Oppenheimer Developing Markets
American Funds New World
Vanguard Emerging Markets Stock Index

 

As you can see, there are a number of possible categories for mutual funds.  In each segment there are some companies that are very well known.  There are also companies that will certainly not be household names.  So what happens when you own a mutual fund?  You instantly become a business owner in the United States.  Business ownership has been a great way to build wealth over years.  You are able to capture the productivity and value that corporations produce.  Funds give you the ability to build immediately diversified portfolios because the fund owns a large portfolio of different companies.

Above there is also Foreign and World categories included.  Funds that invest internationally, are typically classified into Foreign, World (includes US investments) and Emerging Markets.  They are invested in larger companies whose headquarters are outside the United States.  In many instances, there is hesitation to invest in international or foreign companies.  The reality is that many international companies are household names.  Some international companies that come to mind besides the ones listed above include Siemens, BASF, Panasonic, and Prudential.  These are all companies that have a significant global presence.  It would be hard to imagine not taking advantage of their future growth simply because they are identified as international.

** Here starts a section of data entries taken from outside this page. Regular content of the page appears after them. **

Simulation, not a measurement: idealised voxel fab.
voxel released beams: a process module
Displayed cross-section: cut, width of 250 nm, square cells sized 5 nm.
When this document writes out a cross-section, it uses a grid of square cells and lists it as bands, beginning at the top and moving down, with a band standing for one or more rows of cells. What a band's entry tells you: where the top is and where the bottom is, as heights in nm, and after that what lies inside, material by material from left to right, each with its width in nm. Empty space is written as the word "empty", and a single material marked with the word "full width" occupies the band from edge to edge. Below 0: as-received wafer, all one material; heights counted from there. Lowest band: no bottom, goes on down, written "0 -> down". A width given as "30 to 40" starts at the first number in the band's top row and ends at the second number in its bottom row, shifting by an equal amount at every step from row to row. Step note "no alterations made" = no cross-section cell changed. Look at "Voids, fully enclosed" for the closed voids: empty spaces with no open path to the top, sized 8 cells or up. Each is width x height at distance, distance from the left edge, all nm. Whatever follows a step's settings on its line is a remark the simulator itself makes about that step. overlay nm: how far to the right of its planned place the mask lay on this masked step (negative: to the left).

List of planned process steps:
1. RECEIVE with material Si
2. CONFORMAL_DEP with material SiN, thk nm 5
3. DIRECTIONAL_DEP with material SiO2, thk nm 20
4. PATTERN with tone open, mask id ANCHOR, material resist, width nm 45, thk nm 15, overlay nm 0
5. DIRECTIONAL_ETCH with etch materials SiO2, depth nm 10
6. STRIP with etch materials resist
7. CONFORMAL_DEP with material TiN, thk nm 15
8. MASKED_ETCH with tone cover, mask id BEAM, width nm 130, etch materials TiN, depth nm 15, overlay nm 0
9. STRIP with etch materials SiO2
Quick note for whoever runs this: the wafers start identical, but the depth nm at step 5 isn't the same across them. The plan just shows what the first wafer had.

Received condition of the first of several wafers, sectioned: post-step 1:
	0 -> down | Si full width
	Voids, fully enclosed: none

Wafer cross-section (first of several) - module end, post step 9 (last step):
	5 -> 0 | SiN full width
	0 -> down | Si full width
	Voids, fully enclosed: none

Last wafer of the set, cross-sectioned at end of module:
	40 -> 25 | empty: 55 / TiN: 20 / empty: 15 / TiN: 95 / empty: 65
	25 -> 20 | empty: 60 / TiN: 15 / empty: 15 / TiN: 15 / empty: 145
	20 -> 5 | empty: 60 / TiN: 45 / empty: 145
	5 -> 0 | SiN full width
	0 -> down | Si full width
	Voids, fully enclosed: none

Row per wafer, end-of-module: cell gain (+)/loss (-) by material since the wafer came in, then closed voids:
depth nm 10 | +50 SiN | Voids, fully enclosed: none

As you review your retirement plan investments, whether you build your own portfolio with fund options, choose target date funds, or use the default investment option, I hope that this provides some insight.  Don’t leave your financial future to chance.  Educate yourself and be engaged in the process.  As we continue our series on the different investment options, we encourage you to ask yourself, how is my 401k invested?  If you find your 401k confusing, let us help.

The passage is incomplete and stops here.